How many viewpoints can a single event trigger? What about a series of events? I’m pretty sure the best answer is just “more than one.” Whether in front of a coworker or a client, we’re all bringing a unique collection of events, connections and lessons to the table. Every time.
These ideas and perspectives can create challenges. Even historic or events we view as “factual” have more nuance than our brains automatically give credit to.
In his book Factfulness, Swedish Doctor Hans Rosling lays out ten methods for expanding our world view. One of my favorite stories from the book was from a time he worked in modern Vietnam.
Rosling asked a local doctor that he’d become friendly with to see the Vietnam War monument in their country. “You mean the Resistance War Against America monument,” he corrected.
Perspective. Frame of reference. They’re a big deal.
They went to see a 3-foot high brass plate. Sensing disappointment, the doctor then took him to a 12-foot-high marble stone commemorating independence from the French. Seeing that this still was underwhelming, he offered to take him to see “the real monument.”
The doctor drove for a while and gestured towards the horizon, where Rosling could see a towering golden pagoda. This was the monument in honor of the lives lost during the war with China.
The war with China was fought off and on for 2,000 years.
The French occupation stretched over 200 years.
The Resistance War Against America lasted 20 years.

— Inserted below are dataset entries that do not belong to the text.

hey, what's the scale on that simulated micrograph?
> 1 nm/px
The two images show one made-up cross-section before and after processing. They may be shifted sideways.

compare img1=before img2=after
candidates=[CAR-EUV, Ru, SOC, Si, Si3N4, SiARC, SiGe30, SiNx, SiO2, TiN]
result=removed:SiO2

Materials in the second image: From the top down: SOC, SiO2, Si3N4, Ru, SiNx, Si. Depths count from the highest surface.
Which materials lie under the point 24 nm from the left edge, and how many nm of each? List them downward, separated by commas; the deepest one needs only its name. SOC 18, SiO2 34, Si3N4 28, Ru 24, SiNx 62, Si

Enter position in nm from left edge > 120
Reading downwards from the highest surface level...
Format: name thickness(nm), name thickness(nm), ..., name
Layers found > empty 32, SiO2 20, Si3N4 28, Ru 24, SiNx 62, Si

The size of each monument put time in proportion.
Without a proper comparison, Rosling wouldn’t have been able to understand the perspective through which the Vietnamese saw these 3 events.
With co-workers and clients – we have to attempt to understand by asking: what’s the monument? Why is it there? What’s the significance – to you?
Don’t just capture one absolute measurement, find the relative ones as well.